IRC Section 105 generally requires employer contributions to be uniform for all participants. Otherwise, the HRA is at risk for discrimination. The Department of the Treasury and IRS anticipate releasing guidance providing that employer ICHRA contributions may vary by class as long as all participants in a class receive uniform contributions.
IRC Section 105 also prohibits the variance of contributions based on age. However, the cost of individual health coverage increases with age. It is reasonable that older employees may require increased ICHRA contributions in order to pay for the increased premium cost. To resolve this issue, the Treasury and IRS expect to issue future guidance permitting employer contributions to increase based on participant age.
The employer mandate requires an applicable large employer (or ALE, an employer with 50 or more full-time employees including equivalents) to offer minimum essential employer-sponsored coverage to at least 95 percent of full-time employees (known as Penalty A). If an ALE offers an ICHRA to at least 95 percent of full-time employees, it will comply with Penalty A.

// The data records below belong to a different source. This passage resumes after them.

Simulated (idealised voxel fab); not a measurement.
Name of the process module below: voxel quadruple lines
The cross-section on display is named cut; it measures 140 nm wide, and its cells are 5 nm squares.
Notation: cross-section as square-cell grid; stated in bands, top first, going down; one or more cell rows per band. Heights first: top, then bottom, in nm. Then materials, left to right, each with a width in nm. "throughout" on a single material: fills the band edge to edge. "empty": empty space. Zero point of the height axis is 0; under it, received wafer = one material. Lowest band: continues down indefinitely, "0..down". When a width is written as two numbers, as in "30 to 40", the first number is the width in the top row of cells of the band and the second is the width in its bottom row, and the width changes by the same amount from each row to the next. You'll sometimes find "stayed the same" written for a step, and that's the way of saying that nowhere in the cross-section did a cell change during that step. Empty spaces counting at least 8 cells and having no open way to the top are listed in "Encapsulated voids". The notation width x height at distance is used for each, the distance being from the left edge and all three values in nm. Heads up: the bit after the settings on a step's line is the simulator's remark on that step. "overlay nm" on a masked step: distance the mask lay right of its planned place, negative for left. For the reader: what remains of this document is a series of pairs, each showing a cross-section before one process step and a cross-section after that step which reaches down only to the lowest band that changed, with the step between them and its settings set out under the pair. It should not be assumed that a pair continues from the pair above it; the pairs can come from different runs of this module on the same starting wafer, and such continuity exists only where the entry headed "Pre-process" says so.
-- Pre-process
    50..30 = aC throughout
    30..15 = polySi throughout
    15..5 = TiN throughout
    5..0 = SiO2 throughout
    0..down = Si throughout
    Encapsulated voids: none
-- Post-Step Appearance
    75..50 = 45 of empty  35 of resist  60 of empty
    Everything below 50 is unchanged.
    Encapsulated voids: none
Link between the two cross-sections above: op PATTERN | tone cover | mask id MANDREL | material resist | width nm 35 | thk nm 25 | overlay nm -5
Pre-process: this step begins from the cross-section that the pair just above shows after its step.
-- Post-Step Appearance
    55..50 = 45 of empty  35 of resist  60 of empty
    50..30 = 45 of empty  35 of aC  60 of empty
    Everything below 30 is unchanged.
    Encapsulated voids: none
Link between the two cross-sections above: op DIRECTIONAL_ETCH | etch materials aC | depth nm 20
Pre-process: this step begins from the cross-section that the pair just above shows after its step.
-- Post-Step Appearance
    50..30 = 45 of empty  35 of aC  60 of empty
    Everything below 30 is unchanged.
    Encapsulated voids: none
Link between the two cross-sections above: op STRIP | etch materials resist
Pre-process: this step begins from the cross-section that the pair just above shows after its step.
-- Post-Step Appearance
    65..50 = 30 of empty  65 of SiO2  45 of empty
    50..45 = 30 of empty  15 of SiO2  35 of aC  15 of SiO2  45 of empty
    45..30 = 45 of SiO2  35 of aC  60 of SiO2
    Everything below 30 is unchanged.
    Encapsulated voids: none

As a reminder, individuals are not eligible for a premium tax credit (PTC) for any month they are covered by an employer-sponsored plan, which includes an HRA. Thus, any participants covered by an ICHRA will not be eligible for a PTC.
Further, individuals are not eligible for a PTC if they are eligible for an employer-sponsored plan that is affordable and meets minimum value. The notice provides guidance on how affordability will be calculated on an ICHRA. The employee's required contribution is the premium amount for self-only coverage under the lowest cost silver plan offered by the Exchange for the rating area in which the employee resides minus the employer's ICHRA contribution.
The Treasury and IRS recognize the burden on an employer to determine affordability for each individual employee, considering separate rating areas. For this reason, they anticipate proposing a location safe harbor that would permit an employer to base affordability on the cost of coverage in the worksite's rating area (as opposed to each employee's residential location).
Additionally, because of the late date on which individual policy premium rates are typically released each year, the Treasury and IRS are requesting comments related to a safe harbor that would permit an employer to base affordability on the previous year's cost of exchange coverage.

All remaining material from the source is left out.